The downtown LA I used to know has moved. I don’t know how far it is from City Hall, Times Mirror, or Bunker Hill these days; I suspect you can find the cardboard boxes framing the gentrification. I have no urge to seek it out.
For years, I passed the street people on my way from the car to The Times, and from The Times to my car. In the evening, I’d see them on their way to the shooting gallery; in the morning, they panhandled for enough to get the blood flowing again.
Most of these were feral people, like the dogs that followed their trail around the city. The dogs and the people would take care of intimate business against building walls or out on the sidewalk. The city always ran hot and cold on public restrooms. Some politicians believed portable toilets were a basic requirement for human dignity; others believed they’d encourage prostitution. I rather guess both were right.
Aside from the daily trips to the garage, I used to do a lot of walking in LA. I was never afraid, but I never investigated Skid Row or Cardboard City after dark. I found Needle Park the most depressing, partly because they would shoot up in public, and partly because it was across the street from a day care center.

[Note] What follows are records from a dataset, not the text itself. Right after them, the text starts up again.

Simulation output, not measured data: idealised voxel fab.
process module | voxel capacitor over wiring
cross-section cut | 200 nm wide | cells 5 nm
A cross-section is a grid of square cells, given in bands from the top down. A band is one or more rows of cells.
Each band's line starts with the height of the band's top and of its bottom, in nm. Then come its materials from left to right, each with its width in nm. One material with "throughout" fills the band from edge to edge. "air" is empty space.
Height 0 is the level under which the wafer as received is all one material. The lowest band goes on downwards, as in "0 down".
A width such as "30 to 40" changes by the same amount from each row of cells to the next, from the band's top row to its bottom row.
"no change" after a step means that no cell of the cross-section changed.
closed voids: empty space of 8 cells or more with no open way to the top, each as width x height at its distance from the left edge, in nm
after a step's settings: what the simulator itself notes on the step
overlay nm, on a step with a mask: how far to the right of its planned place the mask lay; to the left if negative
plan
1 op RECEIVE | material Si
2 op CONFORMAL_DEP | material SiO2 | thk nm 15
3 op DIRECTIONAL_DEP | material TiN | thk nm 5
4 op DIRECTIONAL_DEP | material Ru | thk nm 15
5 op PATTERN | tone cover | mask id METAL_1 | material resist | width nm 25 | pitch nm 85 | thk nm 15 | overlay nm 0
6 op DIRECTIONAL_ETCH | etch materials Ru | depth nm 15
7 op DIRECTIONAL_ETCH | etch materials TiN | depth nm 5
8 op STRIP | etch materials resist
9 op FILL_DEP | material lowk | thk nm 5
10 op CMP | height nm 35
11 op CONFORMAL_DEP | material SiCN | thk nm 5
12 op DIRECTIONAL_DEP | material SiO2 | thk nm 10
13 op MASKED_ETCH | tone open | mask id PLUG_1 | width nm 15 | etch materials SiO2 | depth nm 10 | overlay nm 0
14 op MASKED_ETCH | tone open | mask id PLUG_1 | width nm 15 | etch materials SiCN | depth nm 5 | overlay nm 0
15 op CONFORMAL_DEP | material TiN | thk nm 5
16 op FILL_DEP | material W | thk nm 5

Some of us tried to help the street people, or more accurately, would choose one in particular and make him or her a project. I never did this. A woman I worked with, Linda, did. She brought her project morning meals and gave her clothes. But then Linda got unreasonably angry when she saw a stranger wearing her leather jacket, so that was that.
Kevin over at East of West LA knows where these people are today. They’re often his subject, and he does it better than anyone else. I just wonder what drives him.